While the Appalachian Trail with its 2,000+ miles from Maine to Georgia is the long-distance American trail that many people think of when they hear the term “thru-hiking,” South Carolina has a quintessential hiking trail of its own. Founded in 1994, the Palmetto Trail was founded with the original plan to use abandoned rail tracks and develop a pathway from Walhalla in the Blue Ridge Mountains to Awendaw along the Intracoastal Waterway.
When completed, the Palmetto Trail’s full 500 miles will ultimately wind across South Carolina from the mountains to the sea, showcasing the natural beauty and diverse landscapes of this state. Today, the trail covers 390 miles with 31 passages ranging from 1.3 to 47 miles in length, offering backcountry paths, rails-to-trails greenways, and even city sidewalks. About 10 parts of the trail remain unfinished because of waterways, needed bridges, mountainous terrain, or private and public property owners who have not signed off on access.
A popular Columbia-area trail section is the 10.2 mile Capital City Passage, which is the first urban passage on the Palmetto Trail. The route runs past city parks and schools, along the University of South Carolina’s Horseshoe, and even across the State Capitol steps. Mary Roe, executive director of Palmetto Conservation, which oversees the trail, is optimistic that all obstacles can be overcome within 10 years to link the trail from one end of the state to the other. “It’s all very doable. It just takes time and money.”

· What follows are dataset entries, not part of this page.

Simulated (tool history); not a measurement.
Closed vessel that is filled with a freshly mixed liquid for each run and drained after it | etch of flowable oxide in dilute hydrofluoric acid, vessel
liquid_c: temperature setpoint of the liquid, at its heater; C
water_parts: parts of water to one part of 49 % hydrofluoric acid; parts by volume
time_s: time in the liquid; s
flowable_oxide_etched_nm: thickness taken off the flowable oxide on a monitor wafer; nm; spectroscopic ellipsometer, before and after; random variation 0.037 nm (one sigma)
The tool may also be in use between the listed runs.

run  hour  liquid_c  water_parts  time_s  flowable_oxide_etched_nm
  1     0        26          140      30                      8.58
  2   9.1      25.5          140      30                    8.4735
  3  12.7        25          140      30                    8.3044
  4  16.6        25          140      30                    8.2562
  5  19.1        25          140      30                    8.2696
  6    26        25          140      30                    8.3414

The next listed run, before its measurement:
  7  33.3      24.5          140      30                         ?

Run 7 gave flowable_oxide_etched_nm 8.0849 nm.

In fact, a recent announcement revealed that a major portion of the Palmetto Trail is expected to be completed near Columbia this year, making it possible for people to walk or bike the trail from central South Carolina to the coast north of Charleston. The Darnall W. and Susan F. Boyd Foundation is providing more than $1.5 million to build a new section of trail that will link two previously completed stretches.
“This grant is a game changer for us,” says Mary. “To be able to offer a safe — and breathtakingly beautiful — way for hikers to get from the urban Capital City passage to connect with our Wateree passage is huge. Based on what we’re hearing from trail users, we think the hike to the top of Cooks Mountain will be the most popular stretch of the trail.”
Every year, an increasing number of hikers seek to “thru hike” the Palmetto Trail. Some of these thru-hikers cover the existing 365 miles of finished and named passages only, while others start at one end and complete the full 500-mile length of the state by using alternate routes to connect incomplete sections. Regardless of how they cover it, a Palmetto Thru-Hiker is defined as a person who completes the Palmetto Trail by hiking it from end to end, including all of the completed passages in a continuous, uninterrupted hike within a 60-day period.
Each thru-hiker has a unique reason for taking on this challenge. Some do it to raise money and awareness for causes near and dear to their hearts. Some do it to stretch their body to its extreme limits. Thru-hiker Gregg Wade was motivated to complete the hike before a hallmark birthday.
Gregg began hiking in May 2019 and finished on Nov. 1, hiking or biking primarily on the weekends. As a long-time South Carolina resident, Gregg says he was able to experience and appreciate our state in a new way. In addition to developing a fresh appreciation for the state’s natural beauty, Gregg and his family made a financial contribution to improve parts of the Palmetto Trail through the Wade Family Charitable Fund.
“The trail is meant to bring people together — young and old, rich and poor,” said the late Anne Springs Close, founding director of Palmetto Conservation. “It’s not just for hardcore backpackers but also for families who want to get out into the woods.”